Business Helps Run Public School

A for-profit company supplies the curriculum, pays some salaries at Miami's daring South Pointe elementary

A FEW blocks from Miami's renovated Art Deco hotel district, where all those "Miami Vice" scenes were shot, is a bold experiment - the first public school in the United States to be operated in partnership with a private, for-profit company.

The $6.5 million peach-and-aqua South Pointe elementary school, which opened in September, is being operated under an alliance between Dade County, the United Teachers of Dade, and Education Alternatives Inc. (EAI), a for-profit Minneapolis-based firm that manages public schools.

While it has become common for businesses to connect with classrooms, this is the first time a business has been contracted to supply the entire educational program. EAI not only provides a complete curriculum, but also teacher training, associate teacher salaries, and technical support. The company has already designed two private schools in Minnesota and Arizona.

The move comes at a time of increasing interest in radical solutions to the dire problems schools are facing. In Milwaukee, minority children are given vouchers to attend private schools. Boston University is running the Chelsea, Mass., school district. Chicago's decentralized school district is powered by parent-controlled committees.

Chris Whittle, who started Channel One news programs for schools, plans to open at least 200 for-profit private schools across the country under his Edison Project.

Michael Cohen, co-director of the National Alliance for Restructuring Education in Washington, sees South Pointe as part of a larger trend of districts sending out requests for proposals from teams of educators to create new schools from the bottom up. He says that's happening in Philadelphia, Pittsburgh, and San Diego.

Miami, faced with an exploding student population, passed a bond issue in 1988 to create 49 new schools. Under a program called the Saturn Project, the district requested proposals for designing the new schools. South Pointe and eight others are open; four more are under way.

EAI aims to create a student-focused school (the phone number is 531-KIDS) with individual lesson plans, which allow students a high degree of control over the pace of their own learning. The company, the union, and the school district joined to hire Dade County teachers, who are responsible for students' progress.

The program is called "Tesseract," from Madeleine L'Engle's book "A Wrinkle in Time," in which children venture through a fifth-dimension corridor called tesseract for traveling to new worlds.

When word got out about South Pointe's opening, some Anglo parents moved into the poor, largely Hispanic neighborhood to enroll their children. Enrollment is 720; the school was designed for 550.

SOME 43 students even transferred back from private schools. Fourth-grader Justin Bakst had problems adjusting at his former school; now he runs South Pointe's computer lab. Rebecca Izquierdo, a poised fifth-grader, transferred from her all-white private school because, "I wanted more diversity."

She's learning math at her own pace. "If the teacher thinks you can do better, she'll help you," says Rebecca. At her former school, she says, students who went ahead of the teacher's schedule had to serve detention.

Three hundred fifty teachers applied for 35 positions, and enthusiasm for the school runs high among the teachers who were hired.

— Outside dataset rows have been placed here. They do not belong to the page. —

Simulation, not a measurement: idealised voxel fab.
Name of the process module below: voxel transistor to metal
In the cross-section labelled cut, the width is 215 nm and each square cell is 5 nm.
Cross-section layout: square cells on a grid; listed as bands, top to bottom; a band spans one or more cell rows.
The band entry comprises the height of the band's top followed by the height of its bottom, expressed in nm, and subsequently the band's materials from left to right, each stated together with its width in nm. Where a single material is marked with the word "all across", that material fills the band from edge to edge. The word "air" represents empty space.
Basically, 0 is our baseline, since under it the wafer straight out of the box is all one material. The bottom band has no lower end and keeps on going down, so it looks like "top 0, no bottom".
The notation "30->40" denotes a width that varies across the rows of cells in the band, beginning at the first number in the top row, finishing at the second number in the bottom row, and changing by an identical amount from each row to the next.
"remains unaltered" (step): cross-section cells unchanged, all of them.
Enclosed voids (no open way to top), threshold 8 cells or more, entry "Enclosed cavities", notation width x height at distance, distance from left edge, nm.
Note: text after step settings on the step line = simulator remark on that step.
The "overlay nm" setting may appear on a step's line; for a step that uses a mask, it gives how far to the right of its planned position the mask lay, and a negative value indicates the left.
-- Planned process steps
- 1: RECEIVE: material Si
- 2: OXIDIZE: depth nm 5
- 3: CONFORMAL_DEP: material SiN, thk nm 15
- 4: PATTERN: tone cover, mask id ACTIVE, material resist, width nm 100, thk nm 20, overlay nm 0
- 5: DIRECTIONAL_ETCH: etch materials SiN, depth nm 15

"We have the freedom to do what's right for the kids," says Beth Rosenthal, a third-grade teacher. They also enjoy their own offices, telephones, and computers.

The school, as if to show its for-profit roots and desire for free advertising, is a media darling: one of the few where reporters get press kits. As many as 100 visitors come each week; the school tries to limit them to Tuesdays. Students, however, look happy, involved in their work, and are willing to talk to visitors about what they're working on and why.

Fourth-graders are running a series of tests on cornstarch including heating it over a flame to test its properties.

Groups of fifth-graders are doing "fly-swatter" math. One student reads equations, two others slap a correct answer printed on a vinyl cloth lying on the floor.

Much of the curriculum relies heavily on computers, not coincidentally, because Control Data Inc., the company that invented the curriculum and sold it to EAI, a spinoff company, is involved in computer education.

Teachers use computers to track grades and student information. They can teach students math problems, then create a bar graph for answers and display it on a TV monitor.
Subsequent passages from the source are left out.